June 12, 2006

What Makes a High School Great ? & How to Make High Schools Great for All Students ?

Congratulations to those students, the staff and administration, highlighted in the Newsweek May 8th issue, “What Makes a High School Great.”

It is no easy task to be a nationally recognized high performing school. I was thrilled to find the first sub-heading was titled Creating Good Citizens, though it didn’t erase my disgust and outrage stemmed from reading Time Magazine’s “Drop Out Nation”. More than 500,000 students will drop out this year alone.

When you read the article, ask yourself: Will I get caught up reading the scores and wanting to know what school made the list? Shouldn't we focus on the the How,and not the Who.

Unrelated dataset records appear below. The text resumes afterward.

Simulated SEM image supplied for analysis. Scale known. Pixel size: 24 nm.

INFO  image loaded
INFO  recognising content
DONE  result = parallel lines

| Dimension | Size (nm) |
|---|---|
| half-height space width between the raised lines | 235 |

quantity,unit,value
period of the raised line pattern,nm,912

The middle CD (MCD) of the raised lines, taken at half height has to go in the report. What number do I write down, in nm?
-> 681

http://www.msnbc.msn.com/id/12532668/site/newsweek/

http://www.time.com/time/archive/preview/0,10987,1181646,00.html

Do we risk becoming complacent as we read about great schools? We know they are the minority. In many unfortunate ways the majority of schools are failing. American youths are suffering from a lack of funding, poorly trained teachers, an inadequate number of teachers and diminishing access to curriculum that encompasses subject-matter beyond basic math and reading. It is our responsibility to give the same or similar opportunities to every student that these students featured in Newsweek are receiving.
When will policy makers, school administrators start looking for the positive deviances among these schools and start offering positive reform strategies?

Apparently reform initiatives including Gates, New School Ventures and the Carnie Corporation of New York are thinking beyond the test scores and asking: “… are we really preparing kids for citizenship?"

There are three main questions that echo in my mind:
1) Do we not owe it to ourselves to highlight positive deviances and try to replicate them?
2) Where is the support for those schools that have not been funded by a reform initiative?
3) What can the parents do whose students’ schools have not benefited from a multi million dollar reform investment?

The Civic Mission of School addresses this issue. With researched based data, they have mounted a campaign to educate policy makers, teachers and administrators about the 6 promising practices approaches to civic learning:
*Instruction in history, law, and government
*Guided discussion of civic and social issues
*Active learning experience such service-learning
*Civic related extracurricular activities
*Simulations of democratic practices and procedures
*Participation in school governance

There is a data bank that teachers can post their lessons and share best practices. Please teachers, get the word out! Share what works, what motivates and engages and inspires your students: http://www.civicmissionofschools.org/

How can parents get more involved? A Gates funded grassroots coalition called Stand Up is advocating parents, teachers, community members stand up and demand people recognize the crisis in education. http://www.standup.org/

Stand Up's mission is to:
*Give parents the tools they need to get their kids the education they deserve.
*Mobilize all Americans to engage in the solution and demand policies that help all students succeed.
*Ensure students receive the support they need to graduate from high school ready for college, work, and citizenship

The Newsweek article is a great example of what good the mass media can do to help highlight positive examples. In order to build on this momentum it is important for us to continue to push education as a primary issue for our local, state and federal policy maker.

We cannot just ask them hard questions. We need to offer positive alternatives and creative answers that address the crisis we have in our education system in America.